Vox cries: ‘Long-live bipartisanship, bipartisanship is dead!’

January 17, 2022

By John Ransom

As the proposed Democrat destruction of the filibuster died in the Senate last week, Democrats immediately used the very same technique — the filibuster — to stop a Republican bill that would have imposed sanctions on Russia over its threatened invasion of Ukraine. 

Without getting into whether the sanctions bill was good or bad, the White House said it was opposed to sanctions because sanctions make it more difficult for Biden to negotiate with Russia. 

A minority of Democrats, including Sen. Joe Manchin (D-W.V.), decided to give the White House some diplomatic cover for negotiations and kill the bill by filibuster, even if they supported sanctions in general against Russia.

And that use of the filibuster by Democrats helped demonstrate the flaws in the argument that liberals make — like those at Vox — that the filibuster only entrenches a minority from obstructing a majority from doing what it desires. 

“First, we’re finally seeing, I think, a level of frustration, over the misuse of the filibuster, not as an infrequently applied tool by a minority on an issue about which they feel very, very strongly, but as a cynical weapon of mass obstruction,” used by Republicans against Democrats, said political scientist Norm Ornstein in an interview with Vox. 

While the frustration by liberals is very real, the “misuse” label is certainly subjective enough to make it objectively a lie. 

The Democrats weren’t even able to muster a majority vote for Biden’s Build Back Better social legislation and the so-called voting “reforms” that the White House wanted passed, let alone a super-majority to get past a potential filibuster that Democrats said they needed to pass their legislation. 

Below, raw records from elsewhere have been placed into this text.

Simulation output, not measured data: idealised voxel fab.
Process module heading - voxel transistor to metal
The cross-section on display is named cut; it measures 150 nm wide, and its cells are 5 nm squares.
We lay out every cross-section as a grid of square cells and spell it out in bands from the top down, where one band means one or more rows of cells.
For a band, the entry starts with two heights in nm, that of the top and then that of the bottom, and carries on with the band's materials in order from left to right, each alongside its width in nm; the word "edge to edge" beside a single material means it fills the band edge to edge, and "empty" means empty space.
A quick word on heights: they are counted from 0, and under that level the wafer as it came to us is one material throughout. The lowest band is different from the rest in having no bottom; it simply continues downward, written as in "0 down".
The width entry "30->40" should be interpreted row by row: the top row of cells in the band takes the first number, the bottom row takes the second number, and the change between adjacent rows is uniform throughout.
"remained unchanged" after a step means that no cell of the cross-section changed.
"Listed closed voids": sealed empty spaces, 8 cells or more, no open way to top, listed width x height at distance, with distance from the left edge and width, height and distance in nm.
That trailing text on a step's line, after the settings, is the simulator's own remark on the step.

Sens. Kyrsten Sinema (D-Ariz.) and Manchin were “no” votes on both pieces of legislation, meaning the Democrats would fall two votes shy of a tie in the Senate, not enough to pass the legislation even if the filibuster was busted up by the Democrats. 

Sinema said that in part her “no” vote was an attempt to prevent further “rampant political division” if the filibuster was rejected on a partisan basis. 

But the liberals at Vox want nothing like bipartisanship in the Senate today. 

“Certainly there was a time when we had well-established norms in the Senate that fostered problem-solving and bipartisanship,” Ornstein told Vox. “That time is long gone.” 

That time passed apparently sometime after Vox trumpeted a “bipartisan” infrastructure bill that passed the Senate in the fall. And before the recent vote on Russian sanctions.   

“Long-live bipartisanship, bipartisanship is dead”? 

It’s much more likely that the Democrats’ need for the partisan murder of the filibuster is related to the widespread belief that they’ll be in the minority next year after the midterm elections and want to pass things they know the GOP will be afraid to repeal, like popular spending programs and feel-good social justice crusades.